[NOT FOR PUBLICATION — NOT TO BE CITED AS PRECEDENT]
United States Court of Appeals
For the First Circuit
No. 02-1243
MANUEL GONZALEZ-GONZALEZ,
Petitioner, Putative Appellant,
v.
UNITED STATES,
Respondent, Putative Appellee.
APPEAL FROM THE UNITED STATES DISTRICT COURT
FOR THE DISTRICT OF PUERTO RICO
[Hon. Juan M. Pérez-Giménez, U.S. District Judge]
Before
Boudin, Chief Judge,
Selya and Lipez, Circuit Judges.
Judith H. Mizner, on motion for issuance of certificate of
appealability, for putative appellant.
October 29, 2002
SELYA, Circuit Judge. The petitioner, Manuel Gonzalez-
Gonzalez, moves for a certificate of appealability, 28 U.S.C. §
2253, alleging ineffective assistance of appellate and trial
counsel. We recite only the facts necessary to limn the
petitioner's claims. We refer readers who hunger for more exegetic
detail to our opinion on direct appeal. See United States v.

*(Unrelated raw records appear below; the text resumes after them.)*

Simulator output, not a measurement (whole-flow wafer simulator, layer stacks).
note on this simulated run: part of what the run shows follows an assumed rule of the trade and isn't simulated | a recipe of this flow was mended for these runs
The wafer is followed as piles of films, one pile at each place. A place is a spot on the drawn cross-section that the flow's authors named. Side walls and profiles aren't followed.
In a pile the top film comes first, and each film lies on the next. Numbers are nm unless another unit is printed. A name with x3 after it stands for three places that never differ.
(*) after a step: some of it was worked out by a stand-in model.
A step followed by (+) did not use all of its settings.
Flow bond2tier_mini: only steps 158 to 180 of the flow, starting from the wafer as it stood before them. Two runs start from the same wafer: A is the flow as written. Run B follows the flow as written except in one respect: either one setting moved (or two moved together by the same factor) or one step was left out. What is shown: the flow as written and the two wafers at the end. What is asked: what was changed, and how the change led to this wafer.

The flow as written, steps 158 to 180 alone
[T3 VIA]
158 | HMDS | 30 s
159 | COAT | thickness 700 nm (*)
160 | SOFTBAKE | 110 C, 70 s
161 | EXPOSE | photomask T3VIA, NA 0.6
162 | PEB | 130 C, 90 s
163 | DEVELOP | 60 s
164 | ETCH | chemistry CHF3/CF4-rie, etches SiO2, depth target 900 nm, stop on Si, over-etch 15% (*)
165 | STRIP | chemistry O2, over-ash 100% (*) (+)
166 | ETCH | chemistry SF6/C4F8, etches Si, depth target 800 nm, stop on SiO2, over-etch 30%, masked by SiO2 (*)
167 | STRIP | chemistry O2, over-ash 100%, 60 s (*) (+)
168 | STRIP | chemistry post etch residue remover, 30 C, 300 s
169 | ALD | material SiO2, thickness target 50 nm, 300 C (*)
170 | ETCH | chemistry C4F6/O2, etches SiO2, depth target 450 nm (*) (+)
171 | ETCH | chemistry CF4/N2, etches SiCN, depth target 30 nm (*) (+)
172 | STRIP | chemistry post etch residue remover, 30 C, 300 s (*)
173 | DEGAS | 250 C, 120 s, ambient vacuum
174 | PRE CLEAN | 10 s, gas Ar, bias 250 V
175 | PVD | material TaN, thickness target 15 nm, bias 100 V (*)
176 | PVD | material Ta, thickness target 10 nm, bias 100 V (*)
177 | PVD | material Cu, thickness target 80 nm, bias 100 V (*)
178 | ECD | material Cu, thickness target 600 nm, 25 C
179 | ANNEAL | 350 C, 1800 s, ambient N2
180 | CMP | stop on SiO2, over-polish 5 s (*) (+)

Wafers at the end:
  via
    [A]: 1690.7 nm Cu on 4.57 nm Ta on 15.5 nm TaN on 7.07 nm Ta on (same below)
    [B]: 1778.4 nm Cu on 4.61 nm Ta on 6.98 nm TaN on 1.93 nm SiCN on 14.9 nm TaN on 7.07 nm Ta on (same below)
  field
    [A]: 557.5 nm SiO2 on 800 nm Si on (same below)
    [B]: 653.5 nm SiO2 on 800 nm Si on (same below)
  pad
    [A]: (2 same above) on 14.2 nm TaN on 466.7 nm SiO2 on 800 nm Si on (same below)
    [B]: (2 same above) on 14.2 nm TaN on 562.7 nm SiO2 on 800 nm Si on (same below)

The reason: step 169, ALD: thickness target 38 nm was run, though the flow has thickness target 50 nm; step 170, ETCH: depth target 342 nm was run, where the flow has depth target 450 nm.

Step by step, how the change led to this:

Gonzalez-Gonzalez, 136 F.3d 6 (1st Cir.), cert. denied, 524 U.S.
910 (1998).
The petitioner's principal claim is that his appellate
counsel blundered by failing to argue that he (the petitioner) had
been deprived of his Sixth Amendment right to represent himself.
The record, however, shows that the district court correctly denied
the petitioner's request for self-representation because the
petitioner did not unequivocally waive his right to counsel. See
United States v. Betancourt-Arretuche, 933 F.2d 89, 92 (1st Cir.
1991) (honoring "every reasonable presumption against waiver of the
right to counsel") (citation and internal quotation marks omitted).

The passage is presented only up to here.